I woke up this morning to the buzzer on my oven going off... I cooked fish sticks at 425 degrees for 5 hours last night. my house smells awesome
After going down on me he either said "there, it's over" or "there's an odor"... I couldn't hear him and was too embarrassed to ask him to repeat himself. I just got dressed, grabbed my bag, and left. So I don't think there's gunna be a second date. =(
She said to delete the bj video, but I accidentally hit the 'send to her bf' button. My bad
he matches the description of mystery hookup #2, 4, and 7
noo you weren't that drunk. you just knocked the grill over and couldn't get the key in the door, so you climbed through the window. success.
If he thought that flying across an ocean to visit me in London constituted sex, he thought wrong.
He tried to fight me not realizing that I work as a bouncer in the the same bar we were in. His night ended with him in handcuffs, missing teeth, PLUS I got his shots that he ordered since he didn't get to drink them.
i never thought i could drink so much vodka in 8 minutes
I have to take a quiz before midnight. Trying to decided if its a better idea to take it now when I'm stoned or later when I'm drunk.

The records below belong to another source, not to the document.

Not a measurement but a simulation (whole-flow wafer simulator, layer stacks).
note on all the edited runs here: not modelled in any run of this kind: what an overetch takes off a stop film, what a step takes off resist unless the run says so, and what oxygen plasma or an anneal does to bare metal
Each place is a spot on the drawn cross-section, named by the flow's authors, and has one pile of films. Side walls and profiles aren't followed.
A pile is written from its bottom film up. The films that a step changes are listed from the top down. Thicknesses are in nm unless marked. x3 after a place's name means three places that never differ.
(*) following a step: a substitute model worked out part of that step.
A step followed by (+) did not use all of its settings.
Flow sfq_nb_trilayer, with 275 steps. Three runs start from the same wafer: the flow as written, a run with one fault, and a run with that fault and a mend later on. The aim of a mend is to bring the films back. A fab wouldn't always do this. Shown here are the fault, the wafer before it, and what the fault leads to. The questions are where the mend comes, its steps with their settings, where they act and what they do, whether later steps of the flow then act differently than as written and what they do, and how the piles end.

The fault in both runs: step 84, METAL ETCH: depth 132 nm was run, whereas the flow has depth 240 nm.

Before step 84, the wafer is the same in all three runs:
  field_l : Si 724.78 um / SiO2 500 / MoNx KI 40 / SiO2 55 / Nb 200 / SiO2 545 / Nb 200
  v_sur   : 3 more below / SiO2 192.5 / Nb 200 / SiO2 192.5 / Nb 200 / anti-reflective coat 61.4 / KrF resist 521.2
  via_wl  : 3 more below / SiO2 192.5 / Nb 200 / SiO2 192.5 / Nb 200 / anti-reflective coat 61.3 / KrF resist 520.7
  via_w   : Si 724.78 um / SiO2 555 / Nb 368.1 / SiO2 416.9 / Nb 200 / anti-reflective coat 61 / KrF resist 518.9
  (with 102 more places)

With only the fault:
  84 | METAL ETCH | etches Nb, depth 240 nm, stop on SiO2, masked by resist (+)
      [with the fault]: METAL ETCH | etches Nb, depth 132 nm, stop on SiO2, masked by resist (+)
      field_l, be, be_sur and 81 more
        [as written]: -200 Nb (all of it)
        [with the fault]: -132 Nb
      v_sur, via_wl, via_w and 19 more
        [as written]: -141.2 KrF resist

He just ranted to some customer about fourth of July being ruined and I just shouted USA the whole time in the background. It was kinda epic
Give me an out of order sign and caution tape and we can have sex practically anywhere.
His cat just sat there and simultaneously bobbed his head up and down while I blew him
You were trying to be sexy by spraying your contact solution on your chest and telling me to lick it off
PLEASE LET MY BIRD FUCK YOUR BIRD
Everyone needs to leave the house so I can use the good vibrator without being judged.